It’s been 71 years since India became independent. In this time, the country has experienced a whirlwind of events, from violence (communal riots and terror attacks) to moments of pride (the Mars Orbiter Mission).
But no discussion on independent India is complete without addressing partition, the carving of a large part of erstwhile India to create Pakistan and Bangladesh. Tensions, rivalry and antagonism between India and Pakistan originated with partition and have continued till date.
While the aftereffects of partition are living history, one wonders what would have been if India had not been partitioned at all. How different would our lives be if Pakistan was still a part of India? What would the politics and economy look like?
Partition has had several obvious economic disadvantages, including the size of the workforce, territorial and maritime claims, and the ability to extend eco-political power relative to what could have been.

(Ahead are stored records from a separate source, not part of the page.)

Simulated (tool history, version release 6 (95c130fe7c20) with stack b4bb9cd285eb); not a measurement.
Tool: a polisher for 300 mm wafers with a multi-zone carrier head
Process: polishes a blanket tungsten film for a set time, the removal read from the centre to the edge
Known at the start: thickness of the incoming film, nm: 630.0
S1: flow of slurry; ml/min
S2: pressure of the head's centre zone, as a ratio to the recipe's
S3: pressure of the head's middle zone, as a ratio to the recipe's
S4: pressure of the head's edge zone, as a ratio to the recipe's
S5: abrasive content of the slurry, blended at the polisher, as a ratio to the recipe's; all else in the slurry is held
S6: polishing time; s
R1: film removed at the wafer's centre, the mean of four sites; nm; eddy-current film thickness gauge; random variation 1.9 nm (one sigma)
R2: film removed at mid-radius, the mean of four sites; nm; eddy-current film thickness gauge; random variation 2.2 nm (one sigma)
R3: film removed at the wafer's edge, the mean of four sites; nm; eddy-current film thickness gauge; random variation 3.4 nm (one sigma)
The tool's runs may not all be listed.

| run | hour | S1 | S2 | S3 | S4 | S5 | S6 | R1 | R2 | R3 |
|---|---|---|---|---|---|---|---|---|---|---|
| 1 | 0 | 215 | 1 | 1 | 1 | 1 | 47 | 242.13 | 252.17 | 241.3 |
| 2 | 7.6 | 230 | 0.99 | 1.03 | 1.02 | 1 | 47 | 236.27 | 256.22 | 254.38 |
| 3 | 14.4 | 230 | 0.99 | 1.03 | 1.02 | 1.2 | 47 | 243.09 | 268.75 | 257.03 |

One of the most notable aspects of the pre-colonisation period of Indian history is the economic prosperity the country had seen. India was one of the biggest exporters in the continent (if not the entire world), having a GDP higher than Western economies. However, during the exploiting period of British colonisation, India’s economy faltered, with the India’s share of world share falling from 27% to 2%.
Had India continued on the path of agricultural specialisation and domination in international trade, it would’ve been a pioneer in advanced agrarian technology too. The Green Revolution came to India as late as the 1960s, despite the country having the specialisation since the 19th century. But British colonialism robbed India of the chance of becoming an agrarian and innovation powerhouse.
Any chance of a quick return to prosperous times was made difficult by partition, not least due to the loss of territory; today, the agricultural sector accounts for 24% of Pakistan’s GDP and 19.6% of Bangladesh’s GDP.
Another advantage of an un-divided India would have been the extended maritime borders.
Bangladesh’s maritime claims are roughly the size of their land area, while Pakistan has an offshore territory of 290,000 sqkm. Such an offshore presence would’ve certainly strengthened India’s ability to conduct maritime trade, increasing its geo-political standing.
An un-divided India—as opposed to the festering India-Pakistan rivalry—would have prevented the China-Pakistan Economic Corridor (CPEC), one of the initiators of China’s ambitious Belt and Road Initiative. The Belt and Road Initiative has become the fundamental instrument through which China is strengthening its presence in its immediate neighbourhood and beyond.
But an un-India, free of neighbourhood conflict, would have perhaps realised its potential as a superpower, at least enough to counter or surpass China.
Homogenous economic development
The Kashmir issue has long been a point of contention between India and Pakistan, and it has in fact dominated domestic politics. The tussle in the state has prevented a homogenous development of the nation. Today, Delhi has a GDP five times larger than that of Jammu and Kashmir, despite being 150th the size. Such is the inequality in economic development. If India has remained unpartitioned, the issue perhaps wouldn’t have existed.
Political and cultural impact
Ties with other countries, the way we perceive politics in totality and the development of radicalism would have been vastly different had the partition not taken place.
Culturally, the undivided nation would have seen rising tolerance and acceptance of differences, while preserving several cultural elements.
Politicisation of religion
One of the biggest impacts of the partition was the politicisation of religion. The British perfected the art of ‘divide and rule’, setting the stage for inter-religious conflicts.
England also chose to leave nations in a state of conflict, allowing it the possibility of exerting geo-political influence through intervention in the future, and this is what was encouraged in India, partitioning the land into a Muslim state (Pakistan and East Pakistan), and a secular state (India).
No partition would’ve meant an entirely different political landscape for the region.
The Muslim-Hindu divide has dominated most of recent Indian cultural history. From the Babri Masjid riots to the Gujarat riots, inter-communal violence has become an undeniably proof of the difficulty the nation faces in pleasing the several diverse parts of India’s population. Had partition not occurred, this concept of division would’ve been far less significant, increasing tolerance.
An undivided India would have undoubtedly been more tolerant of diverse cultures, allowing each to thrive and grow.
Without the accompanying political instability, perhaps radical Islam wouldn’t have existed the way it does in the region. In fact, much research has shown that radical Islam exists because Islamists fear “their religion and culture will disappear into the maelstorm of the modern world.”